North Raleigh News

Millbrook and Abbotts Creek elementary schools gain familiar leaders

Paula Trantham hangs out with a kindergarten class at Millbrook Elementary School. After leading Millbrook for eight years, Trantham is starting her new job as principal of Abbotts Creek Elementary, which will open this summer.
Paula Trantham hangs out with a kindergarten class at Millbrook Elementary School. After leading Millbrook for eight years, Trantham is starting her new job as principal of Abbotts Creek Elementary, which will open this summer. mhankerson@newsobserver.com

Two North Raleigh elementary schools will have familiar leaders at the helm starting Monday.

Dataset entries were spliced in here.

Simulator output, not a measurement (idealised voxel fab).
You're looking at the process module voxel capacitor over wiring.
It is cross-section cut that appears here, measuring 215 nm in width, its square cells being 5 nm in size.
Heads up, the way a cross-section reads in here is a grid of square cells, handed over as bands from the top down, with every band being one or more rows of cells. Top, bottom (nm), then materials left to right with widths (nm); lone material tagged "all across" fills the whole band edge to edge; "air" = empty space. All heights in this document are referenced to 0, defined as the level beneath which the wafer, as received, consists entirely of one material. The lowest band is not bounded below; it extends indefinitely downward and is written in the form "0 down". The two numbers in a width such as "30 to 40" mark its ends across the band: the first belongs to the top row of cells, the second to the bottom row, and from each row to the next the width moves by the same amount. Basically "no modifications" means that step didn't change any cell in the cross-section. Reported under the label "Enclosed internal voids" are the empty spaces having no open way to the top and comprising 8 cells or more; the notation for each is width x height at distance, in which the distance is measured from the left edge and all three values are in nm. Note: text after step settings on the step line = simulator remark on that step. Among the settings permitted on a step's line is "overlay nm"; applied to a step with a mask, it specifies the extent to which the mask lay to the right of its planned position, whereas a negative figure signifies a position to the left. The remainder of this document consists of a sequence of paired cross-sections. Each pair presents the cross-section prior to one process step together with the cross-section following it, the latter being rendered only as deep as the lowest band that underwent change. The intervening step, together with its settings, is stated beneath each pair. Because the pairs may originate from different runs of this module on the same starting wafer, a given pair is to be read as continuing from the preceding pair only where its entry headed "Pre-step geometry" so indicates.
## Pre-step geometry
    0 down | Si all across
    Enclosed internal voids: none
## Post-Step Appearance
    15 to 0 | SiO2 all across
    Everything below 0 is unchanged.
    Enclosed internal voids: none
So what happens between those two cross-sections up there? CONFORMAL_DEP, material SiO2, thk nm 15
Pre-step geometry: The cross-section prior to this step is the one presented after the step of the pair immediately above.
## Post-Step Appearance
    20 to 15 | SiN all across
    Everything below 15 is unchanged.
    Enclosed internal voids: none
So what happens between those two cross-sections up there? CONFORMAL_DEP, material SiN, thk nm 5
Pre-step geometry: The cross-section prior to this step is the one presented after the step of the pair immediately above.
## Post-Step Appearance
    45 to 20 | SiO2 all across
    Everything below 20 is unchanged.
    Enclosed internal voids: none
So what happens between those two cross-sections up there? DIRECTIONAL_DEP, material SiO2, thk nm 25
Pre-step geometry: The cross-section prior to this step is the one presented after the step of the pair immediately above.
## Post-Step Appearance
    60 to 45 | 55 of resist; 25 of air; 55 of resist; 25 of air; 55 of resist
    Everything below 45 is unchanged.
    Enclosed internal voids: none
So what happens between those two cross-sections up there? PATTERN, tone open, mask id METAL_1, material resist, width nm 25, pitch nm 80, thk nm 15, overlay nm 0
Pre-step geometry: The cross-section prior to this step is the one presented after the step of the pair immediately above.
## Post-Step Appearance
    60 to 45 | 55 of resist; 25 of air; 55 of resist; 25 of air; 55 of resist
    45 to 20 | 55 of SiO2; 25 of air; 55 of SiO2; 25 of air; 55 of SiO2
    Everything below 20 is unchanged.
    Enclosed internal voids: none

Paula Trantham, who has served as principal at Millbrook Elementary School for eight years, will start her new job as leader of Abbotts Creek Elementary. The new school is set to open in August.

Jamee Lynch, a former Wake County principal, will return from a five-year stint in Dallas to take Trantham’s place at Millbrook Elementary.

Trantham said her move from Millbrook is “bittersweet.” She was appointed to serve as principal of Abbotts Creek Elementary three years ago, but construction was delayed because not enough families opted to attend the new school.

“I love this school (and) I love the family we have here,” Trantham said of Millbrook Elementary.

But she said opening a school seemed like the next logical step for her.

“To be able to really help create a school community and a school culture and build a learning environment is so exciting,” Trantham said.

She will hand over the reins at Millbrook Elementary to Lynch, who has previously served as principal of the School of Integrated Technology at East Wake High School. She also worked at Sanford Creek Elementary in Rolesville and Hodge Road Elementary in Knightdale, along with several Johnston County schools.

Lynch left Wake to pursue teaching in the Knowledge is Power Program in Texas. KIPP schools are charter schools that focus on remediation and college prep. They primarily enroll under-served populations to bring students up to speed academically and help them become competitive for college.

Some KIPP schools use non-traditional practices, such as extended school days and calendars. KIPP schools require administrators to design and open their own school.

Lynch designed and opened an elementary school in Dallas using the International Baccalaureate Primary Years Program as inspiration. In Raleigh, Millbrook Elementary has an International Baccalaureate magnet program.

Lynch said working in KIPP schools showed her that teaching students isn’t just about academics. It’s also about character. At KIPP schools, teachers focus on supporting character traits that will serve students later in life.

Throughout her time in Texas, Lynch knew she would eventually return to Wake County.

“I’m really, really happy to bring what I’ve learned back home,” she.